Update: to get the number of persons which has been logged in at least once every week: first we get the users that were logged in at least once per week in the subquery weektable. Then the users are select which have a week count which equals the total number of weeks in that period (thus having been online each week). Finally we count those users.
SELECT COUNT(*)
FROM (
SELECT UserID
FROM (
SELECT Year(logins.date) as LoginYear, Week(logins.date) as LoginWeek, logins.UserID
FROM logins
WHERE logins.date>='2015-03-01'
GROUP BY LoginYear, LoginWeek, logins.UserID
HAVING COUNT(*)>0
) weektable
GROUP BY UserID
HAVING COUNT(*)>=TIMESTAMPDIFF(WEEK,'2015-03-01',NOW())
) subq;
Note 1: I put the date '2015-03-01' as an example but you can change this or put as a variable.

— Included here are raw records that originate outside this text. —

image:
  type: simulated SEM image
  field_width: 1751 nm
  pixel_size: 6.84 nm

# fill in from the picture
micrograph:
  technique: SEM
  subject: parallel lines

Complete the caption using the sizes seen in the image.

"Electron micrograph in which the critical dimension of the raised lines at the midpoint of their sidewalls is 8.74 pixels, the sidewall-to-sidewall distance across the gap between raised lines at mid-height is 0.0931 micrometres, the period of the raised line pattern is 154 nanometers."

Note 2: depending on the dates you choose it can be that the week count by TIMESTAMPDIFF is less than the maximum number of weeks (counted by COUNT(*)), since it does not count half weeks. Therefore I put >= in the last line: HAVING COUNT(*)>=TIMESTAMPDIFF(WEEK,'2015-03-01',NOW()).
I cannot test it here at the moment but something like
SELECT COUNT(Users.id) WHERE logins.date>=XXXX AND logins.date<=XXXX GROUP BY Users.id
should work